Leasehold shake-up on the horizon

Ground rents for residential properties on long leases in England and Wales will soon be abolished, with further reform to follow. This first step in the government’s plan to reform leasehold law affects new leases. However, many homeowners will benefit immediately following a commitment made by two big players in the leasehold sector.

Government reforms

The Leasehold Reform (Ground Rent) Bill currently passing through parliament will remove ground rents for residential leasehold properties with leases of more than 21 years.

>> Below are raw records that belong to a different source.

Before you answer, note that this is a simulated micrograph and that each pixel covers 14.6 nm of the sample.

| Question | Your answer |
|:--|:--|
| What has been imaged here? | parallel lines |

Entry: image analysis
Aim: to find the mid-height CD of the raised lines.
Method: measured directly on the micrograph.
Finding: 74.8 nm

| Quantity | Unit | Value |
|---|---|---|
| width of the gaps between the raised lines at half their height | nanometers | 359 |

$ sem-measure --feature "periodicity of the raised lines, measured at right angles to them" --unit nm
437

The next step, if the Government follows through with its intentions, will be to give leaseholders the right to extend a lease to a maximum term of 990 years, with no ground rent payable. This term is more than 10 times the current standard 90-year extension. An online calculator will be introduced to make it simpler for leaseholders to find out how much it will cost them to extend.

Persimmon and Aviva

The Competition and Markets Authority (CMA) has been investigating the leasehold sector, with doubling ground rent clauses of particular concern. Also, many homes that should ordinarily be sold as freehold have been mis-sold as leasehold. Crucial changes have recently been agreed by housebuilder Persimmon and insurance company Aviva (which buys leaseholds from housebuilders), including:

  • Aviva will remove leasehold clauses that double ground rent every 10 to 15 years, with leaseholders refunded for past increases.
  • Persimmon will grant leaseholders the chance to acquire the freehold of their property at a concessionary price (capped at £2,000), and refund homeowners who have already bought their freehold at a higher price.

As yet there is no date for the implementation of the new leasehold rules. The CMA is continuing its investigations into several other housebuilders and investors in freeholds. The Leasehold Reform (Ground Rent) Bill doesn’t help existing leaseholders, but the hope is that that the recent move by Persimmon and Aviva will send a clear signal without the need for costly court cases.